Today in 1997, Artesia opened in Abita Springs. The owner was Vicky Bayley, who also operated Mike's On The Avenue, on Lafayette Square. She wound up selling Mike's to Mike Ditka's, moving to Artesia and then--after a few more openings--returning to Mike's On The Avenue. Artesia is gone now, but it's worth remembering because it was where John Besh rose to national prominence. He went from there to open Restaurant August, the beginning of his now eight-restaurant empire. Vicky kept Artesia going for a few more years, then closed some months before the Katrina. The new owners were Slade Rushing and Allison Vines-Rushing, who reopened it as Longbranch. It lasted two years. The Rushings are now the proprietors of MiLa downtown. And the delightful premises of Artesia--an old resort hotel--are still waiting for a new owner.
The Food and Agriculture Organization of the United Nations celebrates World Food Day on this date every year. The observance calls attention to the need for greater research and investment in growing more and better food, for the millions who remain hungry around the world. Here's a web site with more about this.
It is also National Lamb Chops Day. Lamb chops were, at one time, on the menus of every kind of restaurant. Around the 1970s, they started moving upscale. Perhaps that's because lamb prices increased a lot. Or it may have been because the still-young Baby Boomers found lamb's flavor too assertive. When they grew up and their palates became more sophisticated, they found racks of lamb waiting for them on the white tablecloths, and rediscovered their goodness. The proliferation of Middle Eastern restaurants brought lamb chops back down to affordable prices, and people have resumed eating them at home.

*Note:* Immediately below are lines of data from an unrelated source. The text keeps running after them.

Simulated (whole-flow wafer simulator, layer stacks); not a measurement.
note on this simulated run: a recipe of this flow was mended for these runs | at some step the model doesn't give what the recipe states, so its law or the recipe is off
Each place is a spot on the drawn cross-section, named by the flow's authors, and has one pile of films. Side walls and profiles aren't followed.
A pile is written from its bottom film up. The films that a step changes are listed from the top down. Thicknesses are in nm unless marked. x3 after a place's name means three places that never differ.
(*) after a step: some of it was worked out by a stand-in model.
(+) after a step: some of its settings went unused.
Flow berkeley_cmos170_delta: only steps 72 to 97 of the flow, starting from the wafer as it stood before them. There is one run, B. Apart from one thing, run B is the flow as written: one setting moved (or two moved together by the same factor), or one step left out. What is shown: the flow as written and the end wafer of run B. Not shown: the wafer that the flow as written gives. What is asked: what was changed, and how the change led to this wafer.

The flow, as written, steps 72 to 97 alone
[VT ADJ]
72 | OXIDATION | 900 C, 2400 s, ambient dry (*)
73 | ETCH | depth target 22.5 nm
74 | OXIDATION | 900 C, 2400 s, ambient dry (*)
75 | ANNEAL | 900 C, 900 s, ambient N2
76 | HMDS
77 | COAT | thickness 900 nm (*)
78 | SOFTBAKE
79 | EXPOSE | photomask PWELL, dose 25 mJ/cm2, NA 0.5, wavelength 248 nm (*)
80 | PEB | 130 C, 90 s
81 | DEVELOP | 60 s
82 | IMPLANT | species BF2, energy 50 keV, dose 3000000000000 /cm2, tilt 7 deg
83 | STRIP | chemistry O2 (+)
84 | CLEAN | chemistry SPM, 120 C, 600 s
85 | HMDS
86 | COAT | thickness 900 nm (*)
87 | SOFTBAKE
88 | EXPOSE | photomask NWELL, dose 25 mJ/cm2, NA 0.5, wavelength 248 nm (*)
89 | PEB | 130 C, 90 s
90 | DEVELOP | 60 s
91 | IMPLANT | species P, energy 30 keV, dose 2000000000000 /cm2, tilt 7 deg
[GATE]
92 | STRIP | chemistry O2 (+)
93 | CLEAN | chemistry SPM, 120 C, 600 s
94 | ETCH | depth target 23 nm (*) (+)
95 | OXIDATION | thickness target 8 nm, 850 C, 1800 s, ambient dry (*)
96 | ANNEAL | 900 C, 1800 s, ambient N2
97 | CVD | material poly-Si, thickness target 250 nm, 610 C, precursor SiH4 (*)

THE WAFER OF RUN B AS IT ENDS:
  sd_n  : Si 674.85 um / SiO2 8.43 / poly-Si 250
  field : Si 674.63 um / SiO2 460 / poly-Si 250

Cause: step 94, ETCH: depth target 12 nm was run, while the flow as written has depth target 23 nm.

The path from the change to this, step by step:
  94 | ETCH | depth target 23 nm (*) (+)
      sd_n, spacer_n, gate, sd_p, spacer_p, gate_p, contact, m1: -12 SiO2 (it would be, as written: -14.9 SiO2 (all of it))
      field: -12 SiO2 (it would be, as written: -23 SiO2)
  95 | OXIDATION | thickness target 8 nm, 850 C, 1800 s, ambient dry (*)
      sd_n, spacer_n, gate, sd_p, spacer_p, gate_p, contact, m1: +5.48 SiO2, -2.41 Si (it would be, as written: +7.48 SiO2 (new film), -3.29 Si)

There are two principal varieties of lamb chops, with very different flavors and textures. The more common kind cut from the rib rack. This gives us the classic lamb chop, with a curved bone ending in a round eye of meat, surrounded by a good amount of fat. But the lamb T-bone is gaining in popularity. With a sirloin on one side of the bone and tenderloin on the other, it sounds wonderful and is far from bad. But it contains less fat and tends to be less tender. It's also harder to grill uniformly and a little troublesome to eat, because you have to dig the meat away from the disproportionately large bone. They're a bit less expensive, fortunately. It would allay some confusion if restaurants serving lamb T-bones called them that instead of lamb chops.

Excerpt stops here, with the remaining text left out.